Thank you, Veterans!
PD Tool Card: Connection Before Correction

I participated in the Positive Discipline chat the other night and it was very interesting. I had a little bit of a revelation during the chat, and the result is my choosing this week's tool card. Epiphanies are Good Things, for they point the way to changes for the better.
As I was reading some of the questions and discussion, it occurred to me that I'm pretty good at figuring out how to handle issues with the kids. But I'm not so good at doing so in a kind way. :o( I get impatient and irritated and my tone of voice is not always what I would like it to be. Ideally, in discipline situations where some kind of limit needs to be set or enforced, I would be able to do so in a firm, yet respectful way.
Firm And Respectful (aka "Firm and Kind" in PD circles)
- "No, billiard balls are not for throwing. Would you like to throw soft ball instead? I know you're sad about it."
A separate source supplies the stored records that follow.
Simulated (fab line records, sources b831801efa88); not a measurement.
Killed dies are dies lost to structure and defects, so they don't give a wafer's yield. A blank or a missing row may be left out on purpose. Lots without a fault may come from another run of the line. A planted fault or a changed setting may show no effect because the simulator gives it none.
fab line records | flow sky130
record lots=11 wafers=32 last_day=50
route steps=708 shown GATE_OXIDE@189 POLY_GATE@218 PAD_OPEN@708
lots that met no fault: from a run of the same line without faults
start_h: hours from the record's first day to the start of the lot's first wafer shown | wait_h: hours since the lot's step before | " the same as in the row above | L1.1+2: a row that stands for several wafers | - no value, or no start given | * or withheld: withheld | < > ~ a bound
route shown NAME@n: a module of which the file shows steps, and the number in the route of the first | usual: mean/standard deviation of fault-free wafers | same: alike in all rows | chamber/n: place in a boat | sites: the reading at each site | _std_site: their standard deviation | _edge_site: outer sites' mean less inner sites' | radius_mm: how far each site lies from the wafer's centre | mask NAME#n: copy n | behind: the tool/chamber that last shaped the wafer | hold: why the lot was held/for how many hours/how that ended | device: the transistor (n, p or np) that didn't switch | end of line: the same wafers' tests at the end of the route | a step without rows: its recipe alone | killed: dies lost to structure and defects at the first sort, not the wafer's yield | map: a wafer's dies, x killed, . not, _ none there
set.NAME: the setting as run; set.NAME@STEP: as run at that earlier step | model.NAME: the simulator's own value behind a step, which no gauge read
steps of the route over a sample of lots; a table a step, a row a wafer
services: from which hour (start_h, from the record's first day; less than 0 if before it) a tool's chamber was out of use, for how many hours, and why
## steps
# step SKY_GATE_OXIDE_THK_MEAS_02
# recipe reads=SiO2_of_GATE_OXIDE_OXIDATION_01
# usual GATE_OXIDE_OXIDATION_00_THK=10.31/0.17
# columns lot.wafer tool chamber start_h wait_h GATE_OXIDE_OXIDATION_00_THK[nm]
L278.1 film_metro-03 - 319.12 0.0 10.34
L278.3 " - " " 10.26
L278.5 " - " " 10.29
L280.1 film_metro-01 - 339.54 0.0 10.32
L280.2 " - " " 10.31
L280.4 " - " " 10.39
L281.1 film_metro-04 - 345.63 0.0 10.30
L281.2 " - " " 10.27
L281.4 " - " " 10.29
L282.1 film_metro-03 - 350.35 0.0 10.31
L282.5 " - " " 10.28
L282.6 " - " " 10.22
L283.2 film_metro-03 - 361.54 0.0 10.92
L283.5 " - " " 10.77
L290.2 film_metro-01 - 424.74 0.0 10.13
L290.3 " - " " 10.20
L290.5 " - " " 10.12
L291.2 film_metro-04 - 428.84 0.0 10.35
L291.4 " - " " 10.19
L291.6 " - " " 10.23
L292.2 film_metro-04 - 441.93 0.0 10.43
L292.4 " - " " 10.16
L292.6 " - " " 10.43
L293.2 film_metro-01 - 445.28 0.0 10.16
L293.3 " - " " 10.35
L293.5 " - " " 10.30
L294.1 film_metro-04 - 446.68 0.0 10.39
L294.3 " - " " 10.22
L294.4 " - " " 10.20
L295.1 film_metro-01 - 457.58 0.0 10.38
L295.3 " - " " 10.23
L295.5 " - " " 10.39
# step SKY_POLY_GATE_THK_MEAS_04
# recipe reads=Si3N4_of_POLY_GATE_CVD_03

- "Wow, I feel really angry when just said that rude thing to me. That doesn't really make me want to help you at all. Can you think of a kinder way to ask me that?"
- "Do you see me writing at my computer right now? I'm working, so if you want to interrupt me, please put your hand on my knee to get my attention and wait quietly."
Not So Firm And Respectful
- "AAAAHH! Don't throw that ball!!!" (in a spaz tone)
- "NO." (in a rude tone)
- "I said 'Please wait!!!!!' " (in an impatient tone)
These are just silly (although based on real-life event) examples, but I know that this is a problem for me. Part of the reason is that I never learned how to express anger or frustration appropriately. Instead I suck it up and hold it inside, and then what happens is BOOM! I explode. I believe this stems in part from not feeling free to express the so-called negative emotions (anger, sadness, etc.) as a kid.
I am getting better at this though. I'm able to say to them "Wow, I'm feeling pretty mad about that!" in a tone that is filled with strong emotion--without extra volume and crazy
I would like my children to learn how to express anger and frustration in appropriate ways. I would like them to know how to speak kindly to the people they love best, even when expressing those emotions. And I know the primary way they can learn this is by copying the way Brendan and I do those things. Mostly me, since I'm around them the most (and Brendan is super calm at all times, so this isn't an issue for him at all).
So this week (and hopefully going forward into infinity), I'm cultivating KINDNESS. I'm reminding myself many times a day to be mindful of HOW I'm speaking to the kids, particularly when we're having some kind of conflict. I'm paying attention to my triggers (when I'm focused on a task I'm trying to finish, when I'm trying to get things ready by a certain time, when I'm tired). I'm going to try to speak to them in a way that lets the "message of love" (on the card above) get through. Instead of the "message of grouchy old mommy." :S
And I've asked the older kids for their help (thank you, Kelly, for the suggestion). I told them that I know I fuss at them too hard sometimes and it makes me sad when I do that. So I asked them to tell me when I'm not speaking kindly, because that's a way for me to know I'm doing it, and to take another chance to do it better. I know Ryan will take this responsibility VERY seriously. Morgan seemed a bit confused by the request, but then again, she was really hard to talk to this morning (some mornings, she's just off in Morgan-land, and it's best if you want until she returns to broach important subjects).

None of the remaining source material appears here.